It might work -- but it probably won't.  

And in the long run, it -- that class, or program, or app, or reform -- might work out better if you fail miserably in the short run.  

These are some of the many thought-provoking ideas in Malcolm Gladwell's recent New Yorker article about economist Albert Hirschman (The Power of Failure).

The piece tells about how Hirschman became fascinated by large-scale mishaps that worked out really well in the end -- entirely unexpectedly.  

Longtime readers of this site know that I'm fascinated and horrified by failure (my own and others').  

The idea that failure can turn into success is lovely -- as is the idea that many failures stem from the belief that the task "looks easier and more manageable than it will turn out to be."  
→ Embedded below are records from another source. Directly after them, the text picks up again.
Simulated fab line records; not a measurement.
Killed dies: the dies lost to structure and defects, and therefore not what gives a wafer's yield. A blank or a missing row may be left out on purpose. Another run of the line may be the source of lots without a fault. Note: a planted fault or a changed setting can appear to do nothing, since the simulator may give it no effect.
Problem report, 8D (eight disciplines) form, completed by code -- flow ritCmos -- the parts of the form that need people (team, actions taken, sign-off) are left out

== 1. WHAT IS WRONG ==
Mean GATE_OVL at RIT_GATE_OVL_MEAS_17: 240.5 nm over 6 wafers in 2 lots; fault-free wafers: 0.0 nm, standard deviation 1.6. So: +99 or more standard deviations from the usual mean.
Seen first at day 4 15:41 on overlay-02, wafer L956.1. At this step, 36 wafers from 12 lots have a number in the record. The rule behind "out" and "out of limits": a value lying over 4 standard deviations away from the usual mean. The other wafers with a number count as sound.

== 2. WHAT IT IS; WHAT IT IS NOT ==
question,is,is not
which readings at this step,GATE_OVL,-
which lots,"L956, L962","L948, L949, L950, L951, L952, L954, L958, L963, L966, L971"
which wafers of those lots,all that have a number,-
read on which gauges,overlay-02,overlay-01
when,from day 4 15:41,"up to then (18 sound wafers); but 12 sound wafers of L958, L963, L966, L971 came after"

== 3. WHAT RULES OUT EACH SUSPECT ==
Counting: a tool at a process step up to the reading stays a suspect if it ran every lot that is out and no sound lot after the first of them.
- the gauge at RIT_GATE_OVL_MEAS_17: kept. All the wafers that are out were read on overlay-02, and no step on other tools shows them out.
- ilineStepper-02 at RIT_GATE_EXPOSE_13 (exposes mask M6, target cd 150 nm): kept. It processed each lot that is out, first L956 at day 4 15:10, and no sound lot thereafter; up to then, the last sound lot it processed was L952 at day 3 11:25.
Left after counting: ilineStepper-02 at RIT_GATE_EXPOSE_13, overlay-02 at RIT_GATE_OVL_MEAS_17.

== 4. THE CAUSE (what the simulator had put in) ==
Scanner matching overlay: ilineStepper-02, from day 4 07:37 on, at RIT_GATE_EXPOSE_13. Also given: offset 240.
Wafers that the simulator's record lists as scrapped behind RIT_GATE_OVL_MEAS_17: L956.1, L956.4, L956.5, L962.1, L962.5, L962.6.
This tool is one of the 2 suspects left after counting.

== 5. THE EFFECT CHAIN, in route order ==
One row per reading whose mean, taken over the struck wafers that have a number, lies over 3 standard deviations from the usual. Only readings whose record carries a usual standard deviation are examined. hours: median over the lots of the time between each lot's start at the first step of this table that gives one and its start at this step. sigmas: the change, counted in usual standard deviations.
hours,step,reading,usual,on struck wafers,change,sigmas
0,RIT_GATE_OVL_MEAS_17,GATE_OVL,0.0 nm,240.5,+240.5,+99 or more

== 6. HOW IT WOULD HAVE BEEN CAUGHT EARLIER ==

Sound familiar, reformers current and old-school?  

But that's not all.  The Gladwell article ends with a discussion of Hirschman's views on private school vouchers, about which he differed starkly with Milton Friedman.  

Friedman thought that the most obvious and powerful action a parent could take in response to a failing school was to leave it -- for a better private school.  But that was the economist's bias against voice, according to Hirschman:

Friedman considers withdrawal or exit as the “direct” way of expressing one’s unfavorable views of an organization. A person less well trained in economics might naively suggest that the direct way of expressing views is to express them!

Secondly, the decision to voice one’s views and efforts to make them prevail are contemptuously referred to by Friedman as a resort to “cumbrous political channels.” But what else is the political, and indeed the democratic, process than the digging, the use, and hopefully the slow improvement of these very channels?

In a piece he wrote, titled Exit, Voice, and Loyalty, Hirschman said he thought that the most powerful option was to stay, and make noise about needing change -- and that exiting "failed to send a useful message to underperformers. Weren’t there cases where monopolists were relieved when their critics left?

Those who hold power in the lazy monopoly may actually have an interest in creating some limited opportunities for exit on the part of those whose voice might be uncomfortable.

Indeed, according to Gladwell, "The worst thing that ever happened to incompetent public-school districts was the growth of private schools: they siphoned off the kind of parents who would otherwise have agitated more strongly for reform." (This reminds me of the "ban private education" fantasy scenario from a couple of years ago.)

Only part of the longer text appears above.